In a conversation about business, teamwork and success, Nash maps out for us the principles that have guided him on and off the court.
Develop point-guard vision outside of basketball
Nash will be remembered as one of the greatest playmakers to ever hit the hardwood, but he’s also made a game plan for when his playing career ends. “I think about the future and how to make the most of my opportunity post-basketball for, first of all, happiness, and second of all success, engagement, all those things. I think you need to enjoy life.”
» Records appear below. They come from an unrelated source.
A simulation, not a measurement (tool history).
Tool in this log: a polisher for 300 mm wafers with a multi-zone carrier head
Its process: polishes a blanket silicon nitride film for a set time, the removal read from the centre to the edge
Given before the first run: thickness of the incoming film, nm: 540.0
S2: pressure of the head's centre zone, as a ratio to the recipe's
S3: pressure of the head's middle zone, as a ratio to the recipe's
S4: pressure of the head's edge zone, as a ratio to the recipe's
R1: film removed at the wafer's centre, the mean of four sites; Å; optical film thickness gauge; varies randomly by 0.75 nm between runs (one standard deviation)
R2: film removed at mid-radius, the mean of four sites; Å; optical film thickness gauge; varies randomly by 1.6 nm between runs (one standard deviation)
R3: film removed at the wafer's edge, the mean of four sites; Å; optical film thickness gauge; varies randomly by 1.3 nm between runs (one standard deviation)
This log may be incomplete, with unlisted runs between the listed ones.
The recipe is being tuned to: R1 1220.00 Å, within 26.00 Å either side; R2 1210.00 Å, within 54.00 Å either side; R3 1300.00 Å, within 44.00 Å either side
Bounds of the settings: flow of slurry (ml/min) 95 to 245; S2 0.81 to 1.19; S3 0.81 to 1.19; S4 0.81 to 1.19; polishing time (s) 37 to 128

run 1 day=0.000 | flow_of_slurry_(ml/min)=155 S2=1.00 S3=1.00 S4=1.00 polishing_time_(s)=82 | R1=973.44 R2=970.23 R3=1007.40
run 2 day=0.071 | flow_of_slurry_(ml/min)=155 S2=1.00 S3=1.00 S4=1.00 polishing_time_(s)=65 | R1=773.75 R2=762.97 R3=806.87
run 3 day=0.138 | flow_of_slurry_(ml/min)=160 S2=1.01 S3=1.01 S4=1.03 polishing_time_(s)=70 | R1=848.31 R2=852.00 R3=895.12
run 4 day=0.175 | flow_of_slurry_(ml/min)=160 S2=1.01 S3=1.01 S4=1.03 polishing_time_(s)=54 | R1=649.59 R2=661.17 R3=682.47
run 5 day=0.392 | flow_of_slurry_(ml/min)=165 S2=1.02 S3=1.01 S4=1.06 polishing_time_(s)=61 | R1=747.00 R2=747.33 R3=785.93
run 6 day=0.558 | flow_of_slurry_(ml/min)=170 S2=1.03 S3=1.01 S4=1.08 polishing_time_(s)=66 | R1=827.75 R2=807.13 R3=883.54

To that end, Nash is active in the Steve Nash Foundation, a charity for underprivileged youth in the Phoenix and Vancouver areas. He also started the Steve Nash Sports Club in Vancouver, a high-end sports facility that caters to professional and amateur athletes, and the production company Meathawk, which recently made the jump from ads for companies such as Nike to a feature documentary for ESPN’s highly acclaimed 30 for 30 series. Nash is also part owner of a Major League Soccer team, the Vancouver Whitecaps, and most recently helped start the seed-stage venture capital firm Consigliere.
“I felt there was a great opportunity for me to begin those things early,” says Nash, “my first career was an opportunity to develop my second and third and fourth career, whatever they may be.”
The great theorist and thinker Joseph Campbell advised his students to “follow your bliss.” For Campbell, passion leads to success, and no other pursuit is more valuable than striving to attain your dreams. Nash seems to agree. “I try to get involved with things that I actually really enjoy, rather than whatever makes the most business sense financially,” he says.
In the world of big-bucks sports stardom, his approach looks refreshingly counterintuitive. Whether it’s business ventures, friendships or the next Meathawk production, Nash lets his interests guide him. And the strategy seems to work. “We’ve kind of done a little bit of everything and we enjoy that. We find interest in. . . many, many genres ,” Nash says of his production and film efforts. “I think maybe to a fault. Maybe we need to home in on a certain genre that we want to develop, instead of just flying by the seat of our pants. But we kind of enjoy that.”
Be in it for the long haul
In an advertising age dominated by celebrity endorsement, it’s hard to conceive of a two-time NBA MVP not being overwhelmed with opportunities. Yet Nash says he doesn’t “have people knocking on my door every day” to endorse products. And while somewhat puzzling, it suits Nash just fine. “It’s been a better fit for me to find partnerships and build projects and be a part of building [a brand] into something greater.”